# Annotate new data to improve NLP models using Rubrix and biome.text

## Introduction

Hey there! In this guide, we will show you how to use Rubrix to annotate new data, and use this new data to improve existing Deep Learning models. Our use case will be Automatic Misogyny Detection (AMI): Deep Learning models able to detect the underlying misogyny on a given text. Ground-breaking work is being made every year on this subject, with shared tasks and new models that push the performance of these models closer and closer to be implemented in apps, social networks and other digital environments. 

To train these NLP models we are going to use [biome.text](https://github.com/recognai/biome-text), an open-source library to train models with a simple workflow. Rubrix is compatible with almost any library or service, so we will work back and forth with both of them. 

The data used to feed the models and make the annotations comes from the [IberEval 2018](https://sites.google.com/view/ibereval-2…) shared task. It's a compilation of tweets, analyzed by experts and classified in 5 different misogyny categories. We are also making the specific datasets used in each step of this guide available, so it can be reproduced in the best way possible.

## Dependencies

If you want to reproduce this code, make sure that all the libraries needed to run this guide are installed and imported.

In [None]:
%pip install -U git+https://github.com/recognai/biome-text
%pip install rubrix
%pip install pandas
exit(0)  # Force restart of the runtime

In [None]:
#TODO:erase

import os
os.environ['WANDB_API_KEY'] = '7bd265df21100baa9767bb9f69108bc417db4b4a'

In [1]:
from biome.text import *
import pandas as pd
import rubrix as rb

#TODO: erase
from biome.text import *
from biome.text.hpo import TuneExperiment
from ray.tune.suggest.hyperopt import HyperOptSearch
from ray import tune
import math

import wandb 



## Loading datasets

Let's load some prepared datasets we made to quickly train our first model.

In [2]:
# Loading the datasets
training_ds = Dataset.from_csv('annotation_data/training_full_df.csv')
test_ds = Dataset.from_csv('annotation_data/test_df.csv')

# Removing non-useful generated columns
training_ds = training_ds.map(remove_columns=["Unnamed: 0", "id"])
test_ds = test_ds.map(remove_columns=["Unnamed: 0", "id"])

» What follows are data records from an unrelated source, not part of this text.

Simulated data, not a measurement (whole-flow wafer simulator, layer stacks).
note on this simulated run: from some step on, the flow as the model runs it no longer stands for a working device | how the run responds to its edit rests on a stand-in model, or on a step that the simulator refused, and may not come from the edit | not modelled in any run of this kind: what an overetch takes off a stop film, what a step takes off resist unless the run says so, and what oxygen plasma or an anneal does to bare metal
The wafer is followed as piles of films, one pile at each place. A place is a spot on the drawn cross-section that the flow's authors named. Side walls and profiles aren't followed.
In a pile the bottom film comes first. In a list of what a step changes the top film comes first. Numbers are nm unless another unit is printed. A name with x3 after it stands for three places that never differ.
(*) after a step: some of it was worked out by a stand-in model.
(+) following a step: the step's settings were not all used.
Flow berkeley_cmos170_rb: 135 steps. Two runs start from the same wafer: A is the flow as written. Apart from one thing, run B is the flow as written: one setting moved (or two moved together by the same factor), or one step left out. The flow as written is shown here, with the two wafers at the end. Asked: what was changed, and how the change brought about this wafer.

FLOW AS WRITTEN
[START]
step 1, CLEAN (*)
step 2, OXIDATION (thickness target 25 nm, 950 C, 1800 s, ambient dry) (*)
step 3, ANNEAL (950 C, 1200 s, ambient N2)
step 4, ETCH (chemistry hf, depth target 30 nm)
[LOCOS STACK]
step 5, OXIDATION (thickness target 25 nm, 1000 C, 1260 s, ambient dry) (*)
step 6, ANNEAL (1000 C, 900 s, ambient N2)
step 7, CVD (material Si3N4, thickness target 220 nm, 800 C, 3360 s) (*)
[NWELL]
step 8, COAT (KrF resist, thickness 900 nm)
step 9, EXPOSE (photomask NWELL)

Using custom data configuration default-408234f3167ff690
Reusing dataset csv (/Users/ignaciotalaveracepeda/.cache/huggingface/datasets/csv/default-408234f3167ff690/0.0.0/2dc6629a9ff6b5697d82c25b73731dd440507a69cbce8b425db50b751e8fcfd0)
Using custom data configuration default-ae7b327d976b362b
Reusing dataset csv (/Users/ignaciotalaveracepeda/.cache/huggingface/datasets/csv/default-ae7b327d976b362b/0.0.0/2dc6629a9ff6b5697d82c25b73731dd440507a69cbce8b425db50b751e8fcfd0)


Taking a quick look at the columns and the number of rows of the dataset.

In [4]:
training_ds

Dataset({
    features: ['label', 'text'],
    num_rows: 3292
})

## Training the first model

Creating NLP pipelines with biome.text is quick and convenient! We performed a HPO process on the background, to find suitable hyperparameters for this domain, so let's use them to create our first AMI model. Note that we're making a pipeline with BETO, an Spanish Transformer model, at the head. To learn more about what a Transformer is, please visit the [Transformer guide of biome.text](https://recognai.github.io/biome-text/v3.0.0/documentation/tutorials/4-Using_Transformers_in_biome_text.html).

In [5]:
pipeline_dict = {
    "name": "AMI_first_model",
    "features": {
        "transformers": {
            "model_name": "dccuchile/bert-base-spanish-wwm-cased", # BETO model
            "trainable": True,
            "max_length": 280,  # As we are working with data from Twitter, this is our max length
        }
    },
    "head": {
        "type": "TextClassification",
        # These are the possible misogyny categories. 0 indicates it is non-sexist
        "labels": [
            'sexual_harassment',
             'dominance',
             'discredit',
             'stereotype',
             'derailing',
             'passive',
             'active',
             '0'
        ],
        "pooler": {
            "type": "lstm",
            "num_layers": 1,
            "hidden_size": 256,
            "bidirectional": True,
        },
    },
}

pl = Pipeline.from_config(pipeline_dict)

Some weights of BertModel were not initialized from the model checkpoint at dccuchile/bert-base-spanish-wwm-cased and are newly initialized: ['bert.pooler.dense.weight', 'bert.pooler.dense.bias']
You should probably TRAIN this model on a down-stream task to be able to use it for predictions and inference.


In [6]:
batch_size = 16
trainer_dict = {
    "optimizer": {
        "type": "adamw",
        "lr": tune.loguniform(1e-5, 1e-4),
        "weight_decay": tune.loguniform(2e-3, 6e-2 )
    },
    "learning_rate_scheduler": {
        "type": "linear_with_warmup",
        "num_epochs": 10,
        "num_steps_per_epoch": int(math.floor(len(training_ds)/batch_size)),
        "warmup_steps": 100,
    },
    "batch_size": batch_size,
    "num_epochs": 10,
    
}

In [7]:
trainer_config = TrainerConfiguration(
    optimizer={
        "type": "adamw",
        "lr": 0.000023636840436059507,
        "weight_decay": 0.01438297700463013,
    },
    batch_size=8,
    max_epochs=10,
)

In [2]:
TrainerConfiguration?

In [8]:
trainer = Trainer(
    pipeline=pl,
    train_dataset=training_ds,
    valid_dataset=test_ds,
    trainer_config=trainer_config
)

GPU available: False, used: False
TPU available: False, using: 0 TPU cores


In [None]:
trainer.fit()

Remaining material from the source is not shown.